Edexcel A2 Chemistry Exams -6CH04 (14th June) and 6CH05 (22nd June) Discussion Thread

OP

Original post by Ayman!

June 2015 IAL was definitely challenging - tested many interesting concepts. I really enjoyed the acid-base and rates questions. Only scraped 76/90 though. :colondollar:

Yeah it's quite interesting to see how even though the questions are based on the same concepts as the uk one they still managed to make it quite different

Reply 542

imnoteinstein

2

Original post by Ayman!

June 2015 IAL was definitely challenging - tested many interesting concepts. I really enjoyed the acid-base and rates questions. Only scraped 76/90 though. :colondollar:

isnt it almost exactly like the normal june '15 paper tho? O:

Reply 543

Ayman!

15

Original post by samb1234

Yeah it's quite interesting to see how even though the questions are based on the same concepts as the uk one they still managed to make it quite different

Original post by imnoteinstein

isnt it almost exactly like the normal june '15 paper tho? O:

I haven't done that one yet - will get on it in a few!

Reply 544

Peppercrunch

14

Why is the answer D in this?
I thought it'd be C as the reaction is endothermic, so by decreasing the temperature, the equilibrium would shift to the left, and by increasing the concentration - more particles = more collisions.

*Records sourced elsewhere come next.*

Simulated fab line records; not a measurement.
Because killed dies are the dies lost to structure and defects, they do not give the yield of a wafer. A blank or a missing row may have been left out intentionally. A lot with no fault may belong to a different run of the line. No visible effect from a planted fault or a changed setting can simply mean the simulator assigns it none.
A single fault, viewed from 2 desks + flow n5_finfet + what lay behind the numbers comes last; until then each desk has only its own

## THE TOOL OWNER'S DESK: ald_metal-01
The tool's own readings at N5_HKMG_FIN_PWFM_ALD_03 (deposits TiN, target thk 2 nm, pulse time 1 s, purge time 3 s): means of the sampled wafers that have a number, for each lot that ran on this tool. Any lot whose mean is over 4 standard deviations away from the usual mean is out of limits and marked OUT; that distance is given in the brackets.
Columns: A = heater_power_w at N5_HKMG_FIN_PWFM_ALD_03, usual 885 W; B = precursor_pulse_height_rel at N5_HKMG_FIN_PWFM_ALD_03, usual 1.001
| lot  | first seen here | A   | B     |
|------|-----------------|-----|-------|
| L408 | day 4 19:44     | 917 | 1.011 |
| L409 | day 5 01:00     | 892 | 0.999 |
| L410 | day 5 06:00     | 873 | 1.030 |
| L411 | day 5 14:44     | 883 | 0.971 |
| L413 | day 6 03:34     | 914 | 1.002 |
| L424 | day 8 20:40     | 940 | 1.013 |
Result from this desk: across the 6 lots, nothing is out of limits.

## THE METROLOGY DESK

Which of the following changes will lead to the greatest increase in the rate of thefollowing endothermic reaction?
N2(g) + O2(g) → 2NO(g) ∆H +ve

Temperature - Initial concentration of N2 and O2
A decrease by 15% - decrease by 15%
B increase by 15% - stay the same
C decrease by 15% - increase by 15%
D increase by 15% - increase by 15%

(edited 7 years ago)

Reply 545

Funky_Giraffe

10

Original post by Peppercrunch

Why is the answer D in this?
I thought it'd be C as the reaction is endothermic, so by decreasing the temperature, the equilibrium would shift to the left, and by increasing the concentration - more particles = more collisions.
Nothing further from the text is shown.